NOVEMBER 12 — With campaigning for the 15th general election now at midway, there are two seats in Sarawak that continue to be the subject of much talk and speculation — Lubok Antu and Saratok.

This is more so after the verbal clash between Gabungan Parti Sarawak (GPS) chairman Datuk Patinggi Abang Johari Tun Openg and Parti Pribumi Bersatu Malaysia chief Tan Sri Muhyiddin Yassin, who heads Perikatan Nasional (PN).

The Sarawak premier had blasted Muhyiddin after nomination day as PN had fielded four candidates in the state, including in Lubok Antu and Saratok which are set to be the main battlefield between the two coalitions.

“During the political crisis in Malaya, this party had asked for GPS’ assistance and it is with our support that (PN chairman) Tan Sri Muhyiddin Yassin was appointed the Prime Minister.


“But now that the election is here, they have decided to send four candidates to contest against GPS. ‘Cakap tidak serupa bikin’ (saying one thing and doing another),” Abang Johari said.

In response, Muhyiddin said the only agreement made with GPS was that Bersatu would not contest in the last state election and not the parliamentary election.
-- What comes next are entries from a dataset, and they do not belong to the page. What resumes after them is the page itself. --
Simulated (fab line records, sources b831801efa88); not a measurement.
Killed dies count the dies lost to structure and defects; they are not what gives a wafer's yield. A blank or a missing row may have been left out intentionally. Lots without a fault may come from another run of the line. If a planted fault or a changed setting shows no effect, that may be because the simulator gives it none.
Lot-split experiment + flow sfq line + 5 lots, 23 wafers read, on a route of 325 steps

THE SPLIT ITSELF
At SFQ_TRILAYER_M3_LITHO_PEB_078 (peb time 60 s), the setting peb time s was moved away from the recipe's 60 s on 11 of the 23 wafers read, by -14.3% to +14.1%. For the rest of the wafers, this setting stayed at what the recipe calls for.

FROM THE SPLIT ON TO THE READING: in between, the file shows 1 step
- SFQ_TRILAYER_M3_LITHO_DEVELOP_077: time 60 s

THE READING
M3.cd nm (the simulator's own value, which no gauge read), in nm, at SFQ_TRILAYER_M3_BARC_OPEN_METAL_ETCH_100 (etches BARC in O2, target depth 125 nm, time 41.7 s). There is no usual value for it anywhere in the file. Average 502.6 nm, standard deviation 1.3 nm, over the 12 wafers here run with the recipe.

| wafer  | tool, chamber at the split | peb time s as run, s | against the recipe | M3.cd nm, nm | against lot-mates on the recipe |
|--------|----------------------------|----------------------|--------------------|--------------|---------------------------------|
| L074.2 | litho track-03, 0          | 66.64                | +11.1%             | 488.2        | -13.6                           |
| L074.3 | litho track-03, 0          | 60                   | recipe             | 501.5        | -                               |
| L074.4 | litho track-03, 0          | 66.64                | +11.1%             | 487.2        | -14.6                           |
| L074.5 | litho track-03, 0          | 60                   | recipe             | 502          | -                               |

“He (Abang Johari) said, ‘It is okay, you leave the state (elections) to me, you can contest the parliamentary seats’. I still remember that there was a witness with me,” he said.


It appears then that the gloves are off between GPS and PN, and the fight over the four seats is expected to be fierce.

The incumbents of Lubok Antu and Saratok were both Bersatu members before the dissolution of parliament.

Throughout the years, voters in the two seats had been supportive of the GPS predecessor, the Sarawak Barisan Nasional (BN), but that all changed in the 2018 polls mainly due to infighting and disagreements over candidates.

Perhaps this year, GPS, which is facing its first national polls, can wrest the seats back and key to victory would be its choice of candidates

For voters in these seats, the “right candidate” should be ones who are favoured by the local community leaders and not just the local party officials. This is because voters there tend to follow who their local community leaders favour.

In the 2018 general election in Saratok, then two-term incumbent Tan Sri William Mawan Ikom was dropped by BN in favour of Jagah@Subeng Mula and the decision proved to be disastrous.

Mawan was dropped although he defeated Ali in the 2013 polls with a majority of 2,081 votes in a three-cornered fight. Subsequently, Mawan joined the GPS backbone party, Parti Pesaka Bumiputera Bersatu, and the seat was claimed by the Progressive Democratic Party.

Jagah was defeated by Datuk Ali Biju, who represented Pakatan Harapan at the time, with a difference of just 989 votes in a straight fight.

Ali, then PKR’s Krian assemblyman, was very popular among voters in not just the state seat but other parts of the Saratok parliamentary seat and voters were keen to see what Ali can bring to their area if he was elected.

GPS is now faced with the daunting task of wooing voters in Saratok as Ali appears to have covered a lot of ground since 2018 more so after he was appointed as deputy federal minister in 2020.

This year, however, Ali will be defending Saratok as a Parti Pribumi Bersatu Malaysia member under the Perikatan Nasional (PN) ticket after he left PKR during the so-called ‘Sheraton Move’.

It will be a three-cornered fight with GPS fielding debutant, Giendam Jonathan Tait, and PH aiming to retake the seat through PKR’s Ibil Jaya.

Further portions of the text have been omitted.